High-street ‘fast fashion’, which promotes fast-moving trends and disposable garments, is known to have serious environmental and social implications. Yet fashion is so highly embedded in matters of self-identity that relatively few consumers see beyond its glamorous side.
This project, a collaboration between Clare Saunders, Sue Bamford and Irene Griffin, looked to ask: how might fashion norms be re-shaped so as to reduce the environmental and social impacts of fashion?
The work, which ran from September 2013 to May 2014, had two strands: firstly, in October 2013, a symposium (Applying Cornish Wisdom) focused on how local and ethical textile businesses can overcome barriers to sustainable garment production in a globalised world. Secondly, in 2014, the researchers conducted an experiment to discover the extent to which involving individuals in making garments alters their attitudes and behaviours towards fashion. Additional workshops were also run in January 2015.
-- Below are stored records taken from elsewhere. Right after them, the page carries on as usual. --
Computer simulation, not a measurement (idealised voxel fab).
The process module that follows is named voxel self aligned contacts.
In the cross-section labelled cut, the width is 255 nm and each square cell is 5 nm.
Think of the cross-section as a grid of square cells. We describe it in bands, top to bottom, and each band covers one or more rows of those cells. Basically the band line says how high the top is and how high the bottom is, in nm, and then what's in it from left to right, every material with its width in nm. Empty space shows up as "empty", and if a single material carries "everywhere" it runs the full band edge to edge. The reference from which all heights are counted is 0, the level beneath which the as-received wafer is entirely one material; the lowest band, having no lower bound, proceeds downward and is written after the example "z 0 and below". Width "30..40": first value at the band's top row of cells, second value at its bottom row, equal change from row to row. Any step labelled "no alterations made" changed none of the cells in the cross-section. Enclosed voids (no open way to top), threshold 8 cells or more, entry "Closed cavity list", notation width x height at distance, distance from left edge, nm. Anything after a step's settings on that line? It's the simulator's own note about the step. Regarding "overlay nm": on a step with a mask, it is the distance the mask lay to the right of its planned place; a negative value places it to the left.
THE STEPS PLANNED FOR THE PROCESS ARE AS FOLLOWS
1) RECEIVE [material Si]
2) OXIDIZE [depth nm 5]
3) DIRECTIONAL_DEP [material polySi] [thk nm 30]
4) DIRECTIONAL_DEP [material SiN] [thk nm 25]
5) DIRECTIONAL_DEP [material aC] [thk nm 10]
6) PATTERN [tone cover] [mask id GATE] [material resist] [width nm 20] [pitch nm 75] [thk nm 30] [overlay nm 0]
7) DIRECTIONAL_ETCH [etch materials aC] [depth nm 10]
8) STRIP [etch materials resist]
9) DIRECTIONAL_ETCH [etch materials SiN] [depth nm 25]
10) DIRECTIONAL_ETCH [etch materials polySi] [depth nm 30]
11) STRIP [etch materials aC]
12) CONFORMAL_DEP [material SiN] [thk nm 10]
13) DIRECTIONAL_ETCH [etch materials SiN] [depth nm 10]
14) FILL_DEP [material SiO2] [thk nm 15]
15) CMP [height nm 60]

Creative outputs from the symposium, and garments designed and made by participants, were exhibited in the ESI Creative Studio.
This was also the venue, in July and August 2015, for a summer show featuring work-in-progress from three of the Creative Exchange Programme's continuing collaborations. These included an element from 'Re-shaping Fashion Norms' and featured some items of upcycled clothing produced in a series of public sewing workshops.